Saturday, February 19, 2005

The rich benefits of expository preaching

Michael Milton has a dynamite article on expository preaching in this month's issue of Preaching magazine (subcription required to read online articles). "Following Ben: Expository Preaching in the Pastoral Setting" describes eight benefits of expository preaching to church and minister. All eight are convincing, but number four is heart-moving:
Expository Preaching is the Power of the Pastorate Becuase it is Vocationally Satisfying

Let us not be gullible. Expository preaching fulfills God's purpose for our lives as preachers. He has called you to preach the Word, and you will never be happy until you go to that Word, live in that Word, exegete the meaning of that Word, dive like a Pacific native to the bottom of the ocean for the rich pearls of that Word, and then come back up from your time in the deep-blue of God's presence, string those pearls together in a sermon, and put them on the neck of your people.

Only a preaching method, a preaching approach, that is radically Word-centered, Christ-centered, Gospel-saturated, and uncompromisingly faithful to the text will give you joy. For you were made to preach.
Those words make me weep, even as I re-read them in putting together this post. I've had several different vocations in my life: teacher, writer, historical investigator. I've enjoyed all those jobs, some intensely. But I've never been able to relate to the heart-felt declarations of purpose from the devotees in any of those fields. I've heard some particularly moving descriptions from teachers on why we teach and writers on why we write. But as much as I feel passionately about the value of those pursuits, I've never been able to rise to the devotion of a true believer.
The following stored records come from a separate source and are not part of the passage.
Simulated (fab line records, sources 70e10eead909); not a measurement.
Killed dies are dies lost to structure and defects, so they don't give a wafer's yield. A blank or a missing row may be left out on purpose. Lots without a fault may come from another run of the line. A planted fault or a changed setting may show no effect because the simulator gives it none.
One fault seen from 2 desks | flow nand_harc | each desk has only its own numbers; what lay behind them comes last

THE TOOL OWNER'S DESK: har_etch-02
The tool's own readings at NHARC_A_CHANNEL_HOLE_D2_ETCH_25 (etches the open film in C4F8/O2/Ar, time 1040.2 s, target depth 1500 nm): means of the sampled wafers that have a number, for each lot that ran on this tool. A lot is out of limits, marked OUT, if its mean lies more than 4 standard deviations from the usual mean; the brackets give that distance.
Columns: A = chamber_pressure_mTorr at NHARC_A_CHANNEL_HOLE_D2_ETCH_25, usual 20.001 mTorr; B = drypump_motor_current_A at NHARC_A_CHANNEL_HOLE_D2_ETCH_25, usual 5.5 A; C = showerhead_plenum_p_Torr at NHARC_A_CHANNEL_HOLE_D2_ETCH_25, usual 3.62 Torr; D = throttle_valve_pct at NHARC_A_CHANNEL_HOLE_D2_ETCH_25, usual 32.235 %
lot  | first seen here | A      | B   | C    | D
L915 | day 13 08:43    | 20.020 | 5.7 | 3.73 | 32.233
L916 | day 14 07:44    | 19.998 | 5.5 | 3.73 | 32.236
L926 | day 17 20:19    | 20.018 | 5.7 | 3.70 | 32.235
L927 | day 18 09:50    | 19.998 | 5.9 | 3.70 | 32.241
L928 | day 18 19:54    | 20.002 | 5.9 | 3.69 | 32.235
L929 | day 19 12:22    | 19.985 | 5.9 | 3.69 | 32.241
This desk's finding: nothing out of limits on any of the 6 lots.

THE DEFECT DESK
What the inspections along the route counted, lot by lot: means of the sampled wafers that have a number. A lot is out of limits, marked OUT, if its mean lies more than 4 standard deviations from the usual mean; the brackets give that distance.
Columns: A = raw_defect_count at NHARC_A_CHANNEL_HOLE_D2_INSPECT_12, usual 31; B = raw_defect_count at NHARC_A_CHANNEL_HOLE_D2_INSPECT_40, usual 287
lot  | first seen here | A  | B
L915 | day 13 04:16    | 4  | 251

Then I found preaching. I don't think preaching is by any means the only calling from God. But it is mine. "For if I preach the gospel, that gives me no ground for boasting. For necessity is laid upon me. Woe to me if I do not preach the gospel!"

Full disclosure: I've recently been given a one-year complimentary subscription from the folks at Preaching. That doesn't mean I'll always say good things about the magazine, but it's certainly easier to be charitable to those who have been charitable to me. Michael Milton's article, however, would have been worth the cost of a subscription, as far as I'm concerned.